Media Queries: should they be based on screen sizes or breakpoints?

Hello, My site looks awful on my iPhone 6. I checked it in Browserstack and it looks awful in most mobile formats. Im using Dreamweaver and it has several views for mobile screen sizes. It looks great on those.
Im thinking the problem is that screen sizes are too numerous these days and I need to use different media queries. Is there a way to design a site to change at whatever point the site breaks? If so, any tips or resources you can recommend? A "responsive" site can adapt - not have tons of code for a million media query "what if" scenarios - am I right?

2 Answers

Kevin Korte
Kevin Korte
28,149 Points

Yeah, first suggestion is to ditch Dreamweaver as soon as possible. At least the "magic" that Dreamweaver has. It's fine as just a text editor, but you want to stay away from any other features it has. So it's a very expensive text editor at that. (I use to use dreamweaver, so I'm speaking from experience.)

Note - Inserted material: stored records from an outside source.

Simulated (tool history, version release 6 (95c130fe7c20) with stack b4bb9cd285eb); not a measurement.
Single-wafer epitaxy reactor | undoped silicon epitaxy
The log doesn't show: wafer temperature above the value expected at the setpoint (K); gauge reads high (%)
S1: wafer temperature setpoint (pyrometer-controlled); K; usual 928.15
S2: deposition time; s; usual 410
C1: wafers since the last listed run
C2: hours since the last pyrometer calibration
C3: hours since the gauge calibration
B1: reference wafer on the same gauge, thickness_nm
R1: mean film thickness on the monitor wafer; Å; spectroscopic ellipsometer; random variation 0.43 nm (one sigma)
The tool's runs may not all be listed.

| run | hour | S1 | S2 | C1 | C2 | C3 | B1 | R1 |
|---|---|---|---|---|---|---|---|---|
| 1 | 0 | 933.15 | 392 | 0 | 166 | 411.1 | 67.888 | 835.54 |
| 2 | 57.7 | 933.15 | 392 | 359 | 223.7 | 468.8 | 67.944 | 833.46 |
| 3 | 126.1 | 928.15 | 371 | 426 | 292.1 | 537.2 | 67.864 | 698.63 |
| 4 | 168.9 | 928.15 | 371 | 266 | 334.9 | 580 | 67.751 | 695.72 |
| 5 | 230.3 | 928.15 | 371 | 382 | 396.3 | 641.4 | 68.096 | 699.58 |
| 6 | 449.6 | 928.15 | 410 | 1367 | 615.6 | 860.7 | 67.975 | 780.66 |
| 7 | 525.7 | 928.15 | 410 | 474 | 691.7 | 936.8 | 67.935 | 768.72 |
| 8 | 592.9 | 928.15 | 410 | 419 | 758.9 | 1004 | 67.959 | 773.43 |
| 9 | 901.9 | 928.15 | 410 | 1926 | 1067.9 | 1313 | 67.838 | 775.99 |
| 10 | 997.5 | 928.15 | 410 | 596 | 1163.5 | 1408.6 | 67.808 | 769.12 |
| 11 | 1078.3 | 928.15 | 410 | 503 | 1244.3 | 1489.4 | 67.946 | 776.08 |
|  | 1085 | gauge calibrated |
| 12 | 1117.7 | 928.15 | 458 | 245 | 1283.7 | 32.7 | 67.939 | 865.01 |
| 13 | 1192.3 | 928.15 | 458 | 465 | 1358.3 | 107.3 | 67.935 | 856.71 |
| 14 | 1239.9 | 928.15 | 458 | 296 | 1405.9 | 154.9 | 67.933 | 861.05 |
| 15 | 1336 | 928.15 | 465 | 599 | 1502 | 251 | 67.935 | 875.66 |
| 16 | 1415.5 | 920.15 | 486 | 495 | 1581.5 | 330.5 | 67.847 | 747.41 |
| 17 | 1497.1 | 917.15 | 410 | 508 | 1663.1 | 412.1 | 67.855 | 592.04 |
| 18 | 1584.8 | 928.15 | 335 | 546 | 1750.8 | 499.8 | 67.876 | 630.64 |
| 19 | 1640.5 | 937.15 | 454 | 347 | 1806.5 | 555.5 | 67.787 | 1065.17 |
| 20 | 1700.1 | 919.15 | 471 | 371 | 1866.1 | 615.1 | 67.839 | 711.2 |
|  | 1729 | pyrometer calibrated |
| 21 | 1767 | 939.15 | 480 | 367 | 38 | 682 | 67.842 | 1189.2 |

Breakpoints should happen where the site breaks, instead of screen sizes. Screen sizes change too fast to have media queries set on them. The best solution I have found so far is to use fluid types of units. This is a lot of percentages, ems, and rems if you need them. Let the layout fluidly adapt. When elements start to break down, use a media query to fix it. This should cut down on a lot of media queries used.

It may also help to design the site to be a stacked mobile layout without media queries, and than use media queries to achieve the layout you want as the screen size expands.

Sass has a lot of great solutions to make working with media queries less painful if you're not already using it.

Andrew Shook
Andrew Shook
31,709 Points

This answer gets a plus 1 just for recommending the discontinued use of Dreamweaver,

Laura Hill
Laura Hill
13,674 Points

If I took the advice to discontinue using Dreamweaver it would save me $75 a month! But then how would I get Photoshop? I have been using the photoshop-Dreamweaver-typekit triumvirate for a while now. I like how Dreamweaver connects to my host and any changes I make in Dreamweaver are updated to the live site. What else does this? I agree though, What good is Dreamweaver if what I create there doesn't render the same way in browsers? Its been a time waster correcting flaws I didnt even know were there. Whats better? Should I try Bootstrap and or Foundation(s?)? Im using rems and percentages. But, in media queries I just have to add them all in again so the text isnt microscopic on mobile devices... Im learning Sass. I get it, I am just not used to it. So many learning curves slow down progress... Thanks for your comments. One more question, "Where the site breaks" is inconsistent if I am going by pixel width in Google dev tools. Id like the site to look pretty much the same on tablets and desktops. Is resizing my browser window the SAME THING as testing different viewport sizes? Thanks again.

Aaron Martin
Aaron Martin
1,855 Points

You can get Photoshop on it's own for $20 a month.